Monday, August 16, 2010

African Toys to Heal My Bleeding Heart

While I am loving every minute of this adventure I can't help but feel guilty for being so blessed, and my heart bleeds for the millions of disadvantaged people I am surrounded by. Although, I am not ignorant enough to believe we don't have extreme poverty in the U.S. it is not nearly as visible or as overwhelmingly hopeless as it appears to be here. It is very difficult to figure out how to help and where to start. Since there are 10 beggars/street peddles on every corner it is impossible to give to each of them, so how do you choose who you are going to help? There are several organizations that I am interested in donating to but I can't decide which one is more worthy of my contribution. Do I just give a little to each, or a lot to one? I have spent more time trying to figure out how to help, than I I have actually spent helping!

Well, I was finally able to find a small band-aid for my bleeding heart and it was all by accident! In an attempt to find something interesting for the kids to do I came across this website for The African Toyshop. The goods sold there are from several different African countries and they are a part of the Fair Trade Organization. I have been dying to buy some authentic African souvenirs and when I saw the toys on this website I couldn’t wait to check it out. So I called the number to get the address and the woman who answered told me they had just recently had to close the shop but that she had the toys in storage and she would be happy to show them to us. I got the directions and then forgot to mention to Trent that we were going to a storage facility instead of a store until we were half way there! He thought this was insane but being the ever loving husband that he is he didn’t turn around!

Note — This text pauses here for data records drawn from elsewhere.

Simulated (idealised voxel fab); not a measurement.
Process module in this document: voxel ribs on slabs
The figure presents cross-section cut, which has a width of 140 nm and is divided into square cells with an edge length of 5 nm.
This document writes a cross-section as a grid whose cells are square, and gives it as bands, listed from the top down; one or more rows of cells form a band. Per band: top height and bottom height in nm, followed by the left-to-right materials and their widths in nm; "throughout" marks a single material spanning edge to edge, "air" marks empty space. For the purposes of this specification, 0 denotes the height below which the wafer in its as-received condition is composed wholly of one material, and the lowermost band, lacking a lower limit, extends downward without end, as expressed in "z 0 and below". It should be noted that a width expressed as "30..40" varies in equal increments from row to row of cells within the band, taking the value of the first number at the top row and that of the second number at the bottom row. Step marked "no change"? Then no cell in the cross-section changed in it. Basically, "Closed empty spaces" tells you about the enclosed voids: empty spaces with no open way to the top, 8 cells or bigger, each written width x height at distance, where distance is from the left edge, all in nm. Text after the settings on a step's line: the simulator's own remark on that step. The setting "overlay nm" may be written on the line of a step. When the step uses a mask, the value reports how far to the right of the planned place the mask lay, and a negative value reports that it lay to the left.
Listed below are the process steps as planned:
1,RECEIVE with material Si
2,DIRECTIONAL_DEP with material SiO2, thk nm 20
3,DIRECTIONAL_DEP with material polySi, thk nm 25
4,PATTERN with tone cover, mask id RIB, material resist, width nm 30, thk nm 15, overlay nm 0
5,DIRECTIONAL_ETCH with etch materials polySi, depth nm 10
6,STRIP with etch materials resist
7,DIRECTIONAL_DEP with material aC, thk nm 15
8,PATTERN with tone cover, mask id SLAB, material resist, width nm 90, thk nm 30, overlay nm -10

When we got there we were greeted by this lovely older couple who owned the store and little did I know we would be in for such a treat! Their toys are unique and authentic and everything she showed me had a story! There were silly little dolls, called Shwe Shwe Poppies, that were made by a local organization that feeds over 20,000 children a day and were inspired by drawings from children in a day care in Soweto. There were hand carved little figurines by a man from Mozambique and hand carved replicas of old fashioned cars and tractors from a man in the Congo. Many of the toys are collector items and since they are all handmade they were kind of expensive. But as I learned the story of each toy and the individuals that made it I couldn’t help but buy one of everything (not literally but I did spend a big chunk of change). I was most excited to hear that in many cases the toys had become so popular that the person that made it had to hire more and more people to help them, thus providing more jobs! I fell in love with so many of the toys and of course had to buy toys for Aiden and Anna and gifts for my lovely nieces and nephews so it was easy to spend a small fortune! But more than anything I fell in love with being able to purchase something that helps so many people. We spent nearly two hours with the store owners and more than the history of the toys I learned so much about their family and South Africa. I love talking with people about their lives and this woman was so excited to have someone to share it with. She also gave me the contact for the woman responsible for the Shwe Shwe’s, as they are located close to my home. Hopefully, I will be able to continue to find meaningful opportunities to make a difference.